MLCLLGAug 9, 2015

Improving Decision Analytics with Deep Learning: The Case of Financial Disclosures

arXiv:1508.01993v244 citations
AI Analysis

This work addresses decision analytics for financial managers and investors, but it is incremental as it applies an existing deep learning method to a specific domain.

The paper tackled the problem of predicting stock movements after financial disclosures by applying deep learning, achieving a 5.66% improvement in accuracy over random forests as a benchmark.

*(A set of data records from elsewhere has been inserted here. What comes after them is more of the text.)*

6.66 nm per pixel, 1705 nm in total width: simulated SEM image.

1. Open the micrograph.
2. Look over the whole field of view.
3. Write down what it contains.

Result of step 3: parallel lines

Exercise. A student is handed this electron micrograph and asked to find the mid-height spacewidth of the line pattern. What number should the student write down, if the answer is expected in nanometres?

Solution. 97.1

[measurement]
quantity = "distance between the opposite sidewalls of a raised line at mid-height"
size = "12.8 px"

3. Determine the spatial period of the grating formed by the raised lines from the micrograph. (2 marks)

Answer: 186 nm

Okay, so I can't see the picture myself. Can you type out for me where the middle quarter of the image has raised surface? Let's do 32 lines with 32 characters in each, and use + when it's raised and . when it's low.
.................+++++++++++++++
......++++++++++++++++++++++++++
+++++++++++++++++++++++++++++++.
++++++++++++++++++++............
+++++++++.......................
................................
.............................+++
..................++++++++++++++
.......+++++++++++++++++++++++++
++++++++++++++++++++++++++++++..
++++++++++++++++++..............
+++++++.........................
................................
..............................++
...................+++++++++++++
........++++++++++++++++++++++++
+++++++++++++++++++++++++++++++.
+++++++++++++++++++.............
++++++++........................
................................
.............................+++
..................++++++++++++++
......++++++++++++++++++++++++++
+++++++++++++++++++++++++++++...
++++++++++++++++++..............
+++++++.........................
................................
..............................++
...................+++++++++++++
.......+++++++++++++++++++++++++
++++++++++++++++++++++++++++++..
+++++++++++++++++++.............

Decision analytics commonly focuses on the text mining of financial news sources in order to provide managerial decision support and to predict stock market movements. Existing predictive frameworks almost exclusively apply traditional machine learning methods, whereas recent research indicates that traditional machine learning methods are not sufficiently capable of extracting suitable features and capturing the non-linear nature of complex tasks. As a remedy, novel deep learning models aim to overcome this issue by extending traditional neural network models with additional hidden layers. Indeed, deep learning has been shown to outperform traditional methods in terms of predictive performance. In this paper, we adapt the novel deep learning technique to financial decision support. In this instance, we aim to predict the direction of stock movements following financial disclosures. As a result, we show how deep learning can outperform the accuracy of random forests as a benchmark for machine learning by 5.66%.